Father John Misty
(Sub Pop Records)
Josh Tillman has left Fleet Foxes and now he wants to party! On Fear Fun, his debut album under the new moniker Father John Misty (and his eighth solo album overall) Tillman ditches the folk seriousness of the Foxes and his prior solo work. On “Funtimes In Babylon,” he sings, “I would like to abuse my lungs/Smoke everything in sight with every girl I’ve ever loved/Look out Hollywood, here I come,” over a lush arrangement that recalls the Glen Campbell and Jimmy Webb partnership mixed with a touch of the Countrypolitan sound of Patsy Cline and Owen Bradley.
“Nancy From Now On” follows with another debauched come-on: “Pour me another drink/And punch me in the face/You can call me Nancy.” The gorgeous falsetto chorus will go straight to the gooey heart of any 70’s AM Gold enthusiast, with echoes of pre-Saturday Night Fever Bee Gees, and Harry Nilsson’s classic “Everybody’s Talkin’.”
Half of the tunes here are really stellar, full of adventurous musical choices, hooky choruses and Tillman’s fine vocals and harmonies. “Hollywood Forever Cemetery Sings” is a stripped-down, enigmatic rocker, and “Only Son of the Ladiesman” is a comic/tragic account of a Hollywood lothario and perhaps a look into Misty’s own future, full of satisfying Tom Petty-ish strums and an aching melody delivered with gallows humor bravado a la Leonard Cohen. “I’m a steady hand/I’m a Dodgers fan/I’m a leading brand/I’m a one night stand/I’m a ladies man.”
There are also a few tunes on Fear Fun that feel tossed off, insubstantial. “I’m Writing A Novel,” and “Well, You Can Do It Without Me” in particular, feel more like genre exercises than fully fleshed-out songs. “Now I’m Learning to Love the War” is earnest, but pedantic.

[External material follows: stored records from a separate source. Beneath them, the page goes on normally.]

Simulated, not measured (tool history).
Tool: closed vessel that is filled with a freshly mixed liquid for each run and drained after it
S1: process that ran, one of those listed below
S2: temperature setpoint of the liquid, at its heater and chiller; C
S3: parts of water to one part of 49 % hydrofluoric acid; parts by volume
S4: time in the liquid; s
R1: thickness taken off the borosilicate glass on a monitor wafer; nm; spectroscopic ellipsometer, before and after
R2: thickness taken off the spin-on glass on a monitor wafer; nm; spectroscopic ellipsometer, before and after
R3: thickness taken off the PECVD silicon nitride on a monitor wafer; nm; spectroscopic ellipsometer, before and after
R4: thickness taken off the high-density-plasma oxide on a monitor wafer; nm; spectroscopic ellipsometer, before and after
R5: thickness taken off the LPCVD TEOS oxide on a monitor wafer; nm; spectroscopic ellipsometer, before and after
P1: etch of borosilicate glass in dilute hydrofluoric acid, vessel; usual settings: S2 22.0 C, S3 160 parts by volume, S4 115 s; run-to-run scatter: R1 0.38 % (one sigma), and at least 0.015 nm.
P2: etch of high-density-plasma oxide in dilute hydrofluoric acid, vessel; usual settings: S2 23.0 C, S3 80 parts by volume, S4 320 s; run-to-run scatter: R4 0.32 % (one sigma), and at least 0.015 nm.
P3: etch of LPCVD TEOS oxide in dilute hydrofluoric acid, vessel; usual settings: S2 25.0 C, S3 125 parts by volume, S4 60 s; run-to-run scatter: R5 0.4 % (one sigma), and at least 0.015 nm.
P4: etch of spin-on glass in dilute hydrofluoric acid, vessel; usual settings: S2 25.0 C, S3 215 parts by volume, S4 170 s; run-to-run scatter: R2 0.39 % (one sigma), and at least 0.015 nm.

On the album closer, “Everyman Needs A Companion,” Tillman relates the story of his transformation: “Joseph Campbell and the Rolling Stones/Couldn’t give me a myth/So I had to write my own/I got hung up on religion/Though I know it’s a waste/I never liked the name Joshua/I got tired of ‘J’.”
However he got here, the new identity Tillman created is clearly liberating for him and his writing. Let’s see if the good father will stick around for a second effort.